WWI Springfield Armory 1911 U.S. Army .45 ACP Semi-Auto Pistol, 1914 C&R

SOLD FOR: $3875

LSB#: 210801GC03

Make: Springfield Armory

Model: 1911

Serial Number: 75186

Year of Manufacture: 1914

Caliber: .45 ACP

Action Type: Single Action Semi-Auto with Removable Magazine

Markings: The left side of the slide is marked “PATENTED APR.20,1897 / SEPT.9,1902. DEC.19,1905.FEB.14,1911 / COLTS PT. F.A. MFG. CO.”, “SPRINGFIELD ARMORY / U.S.A.” and with a Flaming Bomb proof at the rear. The left of the frame is marked “UNITED STATES PROPERTY” and at the magazine release with a Flaming Bomb proof. The right side of the frame is marked “No 75186”. The right side of the slide is marked with an American Eagle Springfield logo and “MODEL OF 1911. U.S. ARMY.”. The bottom of the slide is marked “J”. The right barrel link lug is marked “K”, the bottom in front of the lugs is marked “5”, the top of the barrel hood is marked “H” and “P”. The following parts have a small “S” marked on them: Hammer, Slide Stop, Thumb Safety, Grip Safety, Trigger, and Firing Pin Stop.

Barrel Length: 5”

Sights / Optics: The front sight is a rounded blade integral to the slide. The rear sight is a flat-top “U”-notch dovetailed to the rear of the barrel. Each corner has a 0.06″ radius, typical of Springfield produced rear sights.

Stock Configuration & Condition: The grips are checkered walnut “Double Diamond” grips. The grips show light-moderate handling wear. There are some tool-slips and light marks in the smooth diamonds. The right panel has a crack from the top mounting screw hole to the top edge. The checkering has some scattered nicks and compressions, but is generally well defined. Overall, the grips are in about Good condition.

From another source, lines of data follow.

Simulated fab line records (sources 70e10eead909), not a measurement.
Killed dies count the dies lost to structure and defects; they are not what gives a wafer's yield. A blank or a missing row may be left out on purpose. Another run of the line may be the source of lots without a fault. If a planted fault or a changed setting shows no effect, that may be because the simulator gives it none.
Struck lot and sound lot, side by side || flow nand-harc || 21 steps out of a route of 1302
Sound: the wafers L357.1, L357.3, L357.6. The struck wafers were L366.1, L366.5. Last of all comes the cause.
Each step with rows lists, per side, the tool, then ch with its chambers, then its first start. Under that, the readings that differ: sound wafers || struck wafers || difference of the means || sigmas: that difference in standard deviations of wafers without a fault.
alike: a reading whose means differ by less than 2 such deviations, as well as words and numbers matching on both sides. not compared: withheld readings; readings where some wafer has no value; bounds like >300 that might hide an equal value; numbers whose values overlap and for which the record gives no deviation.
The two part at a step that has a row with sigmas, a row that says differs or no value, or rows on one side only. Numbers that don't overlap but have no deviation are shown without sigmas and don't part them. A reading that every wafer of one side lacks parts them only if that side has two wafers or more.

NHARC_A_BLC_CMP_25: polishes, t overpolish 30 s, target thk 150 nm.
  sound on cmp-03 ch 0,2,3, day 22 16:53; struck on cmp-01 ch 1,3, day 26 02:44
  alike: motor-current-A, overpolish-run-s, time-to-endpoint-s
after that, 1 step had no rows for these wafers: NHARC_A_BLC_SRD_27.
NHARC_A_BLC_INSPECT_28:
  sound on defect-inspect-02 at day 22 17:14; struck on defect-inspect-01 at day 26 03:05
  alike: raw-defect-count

Note: Both of the screws for the left grip are seized in their bushings. Turning the screw heads turns the bushings in the frame rather than the screws in the bushings.

Type of Finish: Blued

Finish Originality: Refinished, some parts are not original to the gun.

Bore Condition: The bore is light gray with sharp rifling. There is light erosion scattered in the bore.

Overall Condition: This pistol retains about 75% of its metal finish. The finish is thinning at most edges. Most of the balance is handling wear in the grip area. There is some other scattered light finish wear. There are some scattered light nicks, scuffs and scratches. There is an arc of wear around the slide stop on both the frame and slide. The action shows operational wear. The screw heads are tool marked with strong slots. Both of the screws for the left grip are seized in their bushings. Turning the screw heads turns the bushings in the frame rather than the screws in the bushings. The markings are clear, some have been filled with white paint. Overall, this pistol is in about Very Good condition as refinished.

Mechanics: The action functions correctly. The trigger pull is crisp and the slide has little play to the frame. We have not fired this pistol. As with all used firearms, a thorough cleaning may be necessary to meet your maintenance standards.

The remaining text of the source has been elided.